Show artwork for Laurinda Sound Design
Photo: Jeff Busby
Q&A

Laurinda Sound Design

Composer and Sound Designer Marco Cher-Gibard discusses the music and sounds of Laurinda.

How does sound effect our concept of time and place? Composer and Sound Designer of Laurinda, Marco Cher-Gibard, talks about his role in the 90s nostalgia production that uses music as a transportation device between people, places and the past.

What is Laurinda about in your own words? What is the world of this play?

I would say the play is a memory piece that revisits experiences of racism and trauma from the perspective of a first generation Vietnamese migrant family and the education system. Implicitly within this there is also is an exposition of class differences between east and west Melbourne. 

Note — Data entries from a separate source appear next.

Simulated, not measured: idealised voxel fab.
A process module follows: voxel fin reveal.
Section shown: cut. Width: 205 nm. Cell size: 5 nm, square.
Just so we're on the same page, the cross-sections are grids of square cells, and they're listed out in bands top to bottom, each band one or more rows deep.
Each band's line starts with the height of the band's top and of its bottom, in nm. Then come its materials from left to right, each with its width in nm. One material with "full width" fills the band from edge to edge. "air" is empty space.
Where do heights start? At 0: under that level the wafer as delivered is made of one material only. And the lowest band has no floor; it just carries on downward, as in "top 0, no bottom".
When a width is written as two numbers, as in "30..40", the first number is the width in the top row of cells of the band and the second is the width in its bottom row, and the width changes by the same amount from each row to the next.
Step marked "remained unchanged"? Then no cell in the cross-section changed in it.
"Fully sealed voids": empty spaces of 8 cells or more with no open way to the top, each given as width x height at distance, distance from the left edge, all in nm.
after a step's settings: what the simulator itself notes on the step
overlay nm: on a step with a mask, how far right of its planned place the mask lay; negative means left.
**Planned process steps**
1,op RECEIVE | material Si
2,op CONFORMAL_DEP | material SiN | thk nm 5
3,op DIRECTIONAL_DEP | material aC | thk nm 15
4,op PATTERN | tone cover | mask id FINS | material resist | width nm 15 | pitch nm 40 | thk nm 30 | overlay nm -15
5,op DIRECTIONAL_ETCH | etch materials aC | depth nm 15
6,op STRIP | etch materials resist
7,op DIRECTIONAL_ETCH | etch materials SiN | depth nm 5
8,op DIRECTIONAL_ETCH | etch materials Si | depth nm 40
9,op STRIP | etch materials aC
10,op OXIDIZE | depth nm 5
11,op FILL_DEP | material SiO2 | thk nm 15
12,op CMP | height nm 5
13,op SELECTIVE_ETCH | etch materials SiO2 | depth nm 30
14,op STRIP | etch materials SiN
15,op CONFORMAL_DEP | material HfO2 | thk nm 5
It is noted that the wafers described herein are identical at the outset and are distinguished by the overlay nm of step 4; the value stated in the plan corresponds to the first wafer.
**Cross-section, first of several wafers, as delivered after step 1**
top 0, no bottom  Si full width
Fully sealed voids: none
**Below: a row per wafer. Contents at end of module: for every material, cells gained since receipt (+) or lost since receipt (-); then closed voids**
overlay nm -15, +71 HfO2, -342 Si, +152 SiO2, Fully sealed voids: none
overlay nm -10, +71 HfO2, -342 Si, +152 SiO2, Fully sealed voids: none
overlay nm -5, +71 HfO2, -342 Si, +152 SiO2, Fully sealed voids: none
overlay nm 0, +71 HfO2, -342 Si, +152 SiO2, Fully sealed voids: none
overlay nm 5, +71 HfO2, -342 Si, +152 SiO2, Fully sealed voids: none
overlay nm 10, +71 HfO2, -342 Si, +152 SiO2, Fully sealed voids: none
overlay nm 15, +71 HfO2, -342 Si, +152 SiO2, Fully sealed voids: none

It uses humour to disarm and bring to light experiences that can hopefully be universally understood.

How would you describe the musical language of your music/sound?

In architecture, a parti is a design concept or organising principle for a building. I’ve kind of taken this approach for sound design. My organising principle was 'musical threat' from a 1990s reference point. It should be celebratory and treating to burst into musical moments as much as possible. Budget restrictions have stopped this production from becoming an actual musical and I suppose I’ve never been able to let go of that desire.

I’ve also been inspired to reference radio, which had a strong role in building and affirming both identity and community prior to the internet.  

My approach to sound effects has mostly been hyper-affect. I made that term up, but what I mean is that I focus on affecting the audience through sound rather creating a 'realistic' soundscape. What is the effect of a moment and how does that feel through sound, rather than how to realistically represent that sound onstage. If the choice was between Chekov or Disney, I choose Disney for this production. 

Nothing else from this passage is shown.